How to Improve People Occlusion in Arkit 3.0

How to improve People Occlusion in ARKit 3.0

Updated: July 06, 2022.

New Depth API

You can improve a quality of People Occlusion and Object Occlusion features in ARKit 3.5....6.0 thanks to a new Depth API with high-quality ZDepth channel that can be rendered at 60 fps. However, for this you need iPhone 12 Pro or iPad Pro with LiDAR scanner. In ARKit 3.0 you can't improve People Occlusion feature unless you use Metal or MetalKit (but it's not easy).

Tip: Consider that RealityKit and AR QuickLook frameworks support People Occlusion as well.

Why does this issue happen when you use People Occlusion

It's due to the nature of depth data. We all know that a rendered final image of 3D scene can contain 5 main channels for digital compositing – Red, Green, Blue, Alpha, and ZDepth.

Sample Image

There are, of course, other useful render passes (also known as AOVs) for compositing: Normals, MotionVectors, PointPosition, UVs, Disparity, etc. But here we're interested only in two main render sets – RGBA and ZDepth.

ZDepth channel has three serious drawbacks in ARKit 3.0.

Problem 1. Aliasing and Anti-aliasing of ZDepth.

Rendering ZDepth channel in any High-End software (like Nuke, Fusion, Maya or Houdini), by default results in jagged edges or so called aliased edges. There's no exception for game engines – SceneKit, RealityKit, Unity, Unreal, or Stingray have this issue too.

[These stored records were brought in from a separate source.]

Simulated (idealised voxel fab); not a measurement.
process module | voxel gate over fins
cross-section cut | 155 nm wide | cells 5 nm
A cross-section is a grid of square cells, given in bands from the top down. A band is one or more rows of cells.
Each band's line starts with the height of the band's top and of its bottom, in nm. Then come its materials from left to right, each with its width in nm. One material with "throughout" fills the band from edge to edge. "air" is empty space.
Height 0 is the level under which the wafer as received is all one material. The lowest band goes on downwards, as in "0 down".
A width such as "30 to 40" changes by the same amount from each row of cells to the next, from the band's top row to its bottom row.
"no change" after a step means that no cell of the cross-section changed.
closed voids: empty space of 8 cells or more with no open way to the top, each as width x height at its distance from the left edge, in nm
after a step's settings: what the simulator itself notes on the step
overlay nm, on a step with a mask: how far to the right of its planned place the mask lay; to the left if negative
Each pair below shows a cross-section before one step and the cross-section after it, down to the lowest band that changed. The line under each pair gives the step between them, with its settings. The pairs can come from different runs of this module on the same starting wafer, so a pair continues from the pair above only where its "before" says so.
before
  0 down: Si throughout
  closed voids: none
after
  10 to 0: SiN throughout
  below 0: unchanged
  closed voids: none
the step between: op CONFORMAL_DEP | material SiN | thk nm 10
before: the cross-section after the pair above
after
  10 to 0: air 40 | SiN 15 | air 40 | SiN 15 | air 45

Of course, you could say that before rendering we must turn on a feature called Anti-aliasing. And, yes, it works fine for almost all the channels, but not for ZDepth. The problem of ZDepth is – borderline pixels of every foreground object (especially if it's transparent) are "transitioned" into background object, if anti-aliased. In other words, pixels of FG and BG are mixed on a margin of FG object.

Frankly speaking, today there's only one working solution in professional compositing industry for fixing depth issues – Nuke compositors use Deep channels instead of a ZDepth. But no one game engine supports it because Deep channel is dauntingly huge. So deep channel comp is neither for game engines, nor for ARKit / RealityKit. Alas!

Sample Image

Problem 2. Resolution of ZDepth.

Regular ZDepth channel must be rendered in 32-bit, even if RGB and Alpha channels are both 8-bit only. Depth-data's 32-bit files are a heavy burden for CPU and GPU. ARKit often merges several layers in viewport. For example, compositing of real-world foreground character over virtual model and over real-world background character. Don't you think it's too much for your device, even if these layers are composited at viewport resolution instead of real screen rez? However, rendering ZDepth channel in 16-bit or 8-bit compresses the depth of your real scene, lowering the quality of compositing.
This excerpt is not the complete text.